Language is the principal vehicle for humanity’s internal and external reasoning and communication. Even though we’ve developed thousands of languages through the course of our evolution, it remains the main tool to make sense of the world around us, to pass on knowledge to future generations and, most importantly, to connect with others. We come to this world programmed to learn at least one language, and this shapes the culture, values and belief system we apply, throughout all of our lives, to ourselves and our surroundings.
“I think, therefore I am” by French philosopher, mathematician and scientist René Descartes is possibly one of the historically best known philosophical statements, and although it’s probably over-debated and over-used, it succinctly sums up how our ability to formulate ideas through language ultimately defines us. No personality, discovery, country or institution ever came to be without a solid idea. When an idea takes hold and spreads among a group of people, incredible things happen.

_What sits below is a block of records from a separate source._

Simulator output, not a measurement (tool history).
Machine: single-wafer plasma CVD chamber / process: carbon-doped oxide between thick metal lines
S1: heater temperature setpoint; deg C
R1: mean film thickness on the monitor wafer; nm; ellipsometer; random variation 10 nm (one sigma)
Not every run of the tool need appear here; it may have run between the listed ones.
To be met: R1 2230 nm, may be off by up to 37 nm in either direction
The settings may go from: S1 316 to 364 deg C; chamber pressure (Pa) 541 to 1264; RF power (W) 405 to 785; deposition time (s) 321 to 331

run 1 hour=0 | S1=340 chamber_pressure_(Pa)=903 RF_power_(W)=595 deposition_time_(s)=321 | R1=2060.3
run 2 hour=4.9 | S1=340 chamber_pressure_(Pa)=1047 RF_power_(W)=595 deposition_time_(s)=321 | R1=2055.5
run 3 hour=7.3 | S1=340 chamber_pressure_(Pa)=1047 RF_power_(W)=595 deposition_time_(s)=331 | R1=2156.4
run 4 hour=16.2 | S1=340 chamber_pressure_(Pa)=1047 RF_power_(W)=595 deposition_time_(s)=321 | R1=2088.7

In 1839, English author Edward Bulwer-Lytton coined the adage “The pen is mightier than the sword.” At first thought, it is absolutely absurd because a pen weighs nothing and a sword is sharp and heavy. A pen spreads ink on a willing piece of paper, and a sword cuts through the most unwilling shields and bodies. A pen is small and compact; a sword is huge and bulky. In a world of rock, paper and scissor, how can a pen beat a sword? The answer will depend on who is holding the pen.
Words have very special powers. They are capable of doing and undoing, creating and destroying. They are flowers and they are weapons. They have the power to bend, break and alter the course of history. Every war ever fought was a result of exchange of words. A contender with a curated arsenal of words may be as well or better armed than its opponent with physical weapons. And now in the 21st century, words can travel as fast, or faster, than the fastest bullet and spread more than gunpowder.
There is also an old saying that goes something like this: “Sticks and stones may break my bones, but words will never harm me”. In other words, they do not have the power to destroy me. Yes, they can sting, they can hurt, but I have full control over how I react (or not) to what other people say about me or about what I believe in. If this is true, we seem to quickly forget it when we get upset, particularly when it seems to threaten who we are and what we believe in. We are social animals, and it’s only natural to put our defenses up when something, or somebody, threatens this set of ideas we’ve identified with and assimilated as our universal truth.
On the other hand, it has also been said that words come and go with the wind. You may passionately remember a quarrel, a heated dispute or misunderstanding; that intense feeling of indignation, embarrassment or excitement. But emotions tend to overpower short-term memory, making it very hard for your long-term memory to accurately recall what was said and done.
However, if words were really trivial, why are there so many perennial writers, whose words have transcended decades and centuries and are still disputed, quoted, cherished and celebrated? Names like Aristotle, Socrates, Galileo, Marcus Aurelius, Cicero, Shakespeare; what’s in a name, anyway? It’s been said that an image is worth a thousand words. Over half of the words in the Oxford English Dictionary are nouns. Giving names to things has been our natural and instinctive way of categorizing and understanding our daily stimuli. You can say very little with a lot of words, and you can also say a lot with very little.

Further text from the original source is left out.